Create a Web That's Easy to Read

Create a Web That's Easy to Read

Web editors can be anything from journalists to Web designers and communications professionals. They all have one thing in common; they have the power to determine the content of a Web site.

This power allows them to cover the Web site with wordy texts, mixing terms like strategic platform and proactive and creative business relations with poetic texts that are full of alliterations and imaginative metaphors.

However, if all this long-winding text is to have any reason for existence, people must be able to read and react to the message. This power comes with a responsibility. Write so that people understand and want to read the text.

Readers Are Slow on the Uptake

The whole point of the Web editor role is to make it easy for readers, regular people, to understand the message in the text. This may be more difficult on the Web because:

  • The screen is limited; it may be difficult to get an overview.
  • The text is mixed with other information, e.g. hyperlinks, graphics.
  • It is harder for the eyes to read the screen than printed material.
  • Readers have navigated to the page:
  • 1. directly from a search engine;
  • 2. via a link from another Web site;
  • 3. via navigation from your own Web site,
  • 4. and need to familiarize themselves with the new site.
  • You can use color, and vary the font and graphics (to a certain extent) to get the reader’s attention.

These limitations and possibilities mean that you should spend more time on a text on the Web than you may do with a text in Word.

Write Successful Headings

The title of your work is the door to the text. If the reader misses the door, it really doesn’t matter what you write.

Summarize the text in the heading to maximize its usage to the reader. The reader will thank you enormously if he doesn’t have to read all the text to get the gist and the point of the text.

Sparsely Populated Areas Wait and Take the Initiative are examples of two headings that could lead to anything. The reader has to delve into the text to have any chance of understanding what the text is about.

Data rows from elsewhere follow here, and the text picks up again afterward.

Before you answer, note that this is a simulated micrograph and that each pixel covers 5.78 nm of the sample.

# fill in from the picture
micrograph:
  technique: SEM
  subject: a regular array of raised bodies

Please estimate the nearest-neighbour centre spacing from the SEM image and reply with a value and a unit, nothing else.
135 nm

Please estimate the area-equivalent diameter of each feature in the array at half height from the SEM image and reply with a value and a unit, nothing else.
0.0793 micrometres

It would in these examples be a lot better to write:

  • No Decision From the Government Concerning Broadband Expansion;
  • Building Good Relations with Your Manager.

It’s a myth that headings must be short, effective and witty. The Web doesn’t cost per column millimeter, you’re not selling single copies and, above all, you have every reason to help the Web site’s visitors quickly grasp what it’s all about.

The clearer your headings, the better you live up to the Web site’s promise to provide the best possible service.

Help the Reader Stop Reading

As you’ve probably noticed, what we really want is that the reader doesn’t read. The less the reader needs to read to understand the content of the text, the better. The next step is making sure that the text:

  • is divided into several paragraphs (2-3 sentences per paragraph);
  • has several subheadings.

This helps the reader get acquainted and skim the text. It is more difficult to read line-by-line on a screen if there are a lot of lines of text together. The same rule applies to subheadings; they have to indicate what the following paragraph is about.

Bulleted Lists Are Quicker to Read

Comma-separated lists are also difficult to read on a screen and, where possible, you should preferably define lists in clear and concise bulleted lists. This also makes it easier for the reader to get acquainted with the entire body text. It also helps ensure that important information will be read.

Compare “Your Web site will be easy to find, user-friendly, easy to understand, visible in search engines, accessible, and quality assured according to standards.” with:

Your Web site will be:

  • easy to find
  • user-friendly
  • easy to understand
  • visible in search engines
  • accessible
  • quality assured according to standards.

Your text often links to other content. It is extremely important that the links mediate where they lead, so that they support and help the reader as intended.

There is one rule of thumb; if the page or document you are linking to has a title, use the title as the link text. This reassures the reader that they have come to the right place and reproduces the page’s subject. There is a risk, of course, that the title may sometimes not be enough to describe the content. In this case you should use the original title with some extra text.

For example:

Just like long headings, there’s nothing wrong with long links.

If it is not possible to use this kind of link text in the context you are writing, the TITLE attribute should be used for links. This shows a descriptive text when you position the mouse pointer over the link, and can be read by screen readers (usually not automatically but on demand). This may not be your responsibility, as it could potentially involve some coding depending on your publishing tool, but you should know about it to be able to pass on the requirement. It may look like this: (test by activating the link via keyboard or hovering the cursor over the link):

  • Last week I read a good article, which inspired me to write simpler texts on the Web.

The TITLE attribute works well with search engines, certain read-aloud Web browsers and for uncertain readers that prefer information about where the link leads before clicking it. But remember that the TITLE-attribute is the second-best solution.

Text Length

Well it’s time to round off. Otherwise, there’s a risk that the text will be too long. In this case, read the text again, delete, shorten and create bulleted lists. Ask others for help and keep your text under 500 words (rule of thumb, not law).

If you really have to write a long text (like a thesis), divide it into several pages with one subject/section per page. Write clear headings on each page and allow the reader to navigate to any page based on the heading.

Writing With a Personal Touch

Once you’ve mastered the digital text, one of the most important things is daring to write in a personal tone of voice. Texts with a personal touch are more fun to read, more engaging and the text is more memorable compared with others.

And, as you see, writing with a personal touch lets you get away with longer texts!